Haste definitely makes waste... pool fail. Suggestions for rebuild welcome!

kelcgene

Member
Jul 10, 2018
13
La Crosse
Hi all, we moved to a new house in June 2018 with gorgeous views and a big hole in a two tiered deck. What else to put back-in, but a pool?! Our thoughts exactly!




We received our Intex 12'x24' pool in early 2018, dimensions were almost a perfect match to the hole. In our excitement to get it set up we leveled the ground and tampered it to what we thought was relatively "good enough" and we decided, what the heck, let's just try it and see what happens. It seemed pretty level and we had a sparkling pool in weeks thanks to TFP that we got to enjoy for about 2 months.




Then, late August, the La Crosse area suffered torrential downpours and major flooding and she just couldn't hold an extra 10" of rain. Her legs buckled on the far side (which might have been a bit sandier) where it was probably a bit lower than the rest of the pool and she overflowed.

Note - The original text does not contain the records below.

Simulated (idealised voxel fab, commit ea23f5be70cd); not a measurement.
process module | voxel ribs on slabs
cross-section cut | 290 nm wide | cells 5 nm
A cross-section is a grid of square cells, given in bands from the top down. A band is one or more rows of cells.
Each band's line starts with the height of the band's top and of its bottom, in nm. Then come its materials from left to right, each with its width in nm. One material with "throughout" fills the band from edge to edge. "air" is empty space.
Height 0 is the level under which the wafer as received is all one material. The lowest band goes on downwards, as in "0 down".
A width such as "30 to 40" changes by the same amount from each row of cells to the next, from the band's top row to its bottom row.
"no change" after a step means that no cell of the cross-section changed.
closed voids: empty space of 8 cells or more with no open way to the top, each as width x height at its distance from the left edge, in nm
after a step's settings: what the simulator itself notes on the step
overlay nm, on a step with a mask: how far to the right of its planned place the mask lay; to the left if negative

At that time I knew at least 3 of the legs had buckled, and suspected more because they sunk so far into the ground. Since I was still under the 90 day warranty with intex, I got 4 replacement legs. So I quickly got to work draining the pool, which seemed to never en. And thankfully we have a giant storm culvert on our property that I can drain into and not have to send thousands of gallons of sanitized water down our beautiful yard. What a depressing moment. We were just about to have one of our last pool parties of the year over labor day. I clearly shouldn't have invited everyone over the day before the rain. Also, word to the wise... never put your phone in your robe pocket and try to fix the corner of your pool while kneeling on the deck... your phone WILL go for a swim in ankle deep water. It wasn't a very good week for me while my husband was out of town for training! UGH.


We finally had time this past weekend to attend to the ~3" of water that was left in the pool. It sat there for a good 3 weeks and was getting gunky and full of leaves and tree gunk. And once we got down in there to sweep the water toward the pump, it was developing a smell. Ick! Now she is clean again! No gunk, and I sprayed Simple Green all over as we re-sprayed the pool when we were pumping out the remaining water so that the smell would dissipate and my brain would feel better about attempting to clean it. I don't have an after picture, but you can pretty much guess what an empty intex pool looks like. Sad and depressed, that's what! Especially when this past weekend was a HOT 92*+ in September! Oh, and it turns out a good 6 or 7 legs are shot. Boooo!



Now that you've joined me in mourning the loss of our pool, I have a few questions for you all:

1) What do I do about the pump? It's a sand filter (the one that came with the intex). Am I supposed to open it up and let the sand dry out? What's the best way to go about storing that for winter?

2) Do we try and fix the ground and put the pool back up before it starts to freeze, so that we are ready to go right away for spring
OR do we take it down and store the pool the best we can over winter and do setup in the spring?

3) Rebuilding ideas and plans--who's got'em. Cough 'em up! For the rectangular intex pools only please!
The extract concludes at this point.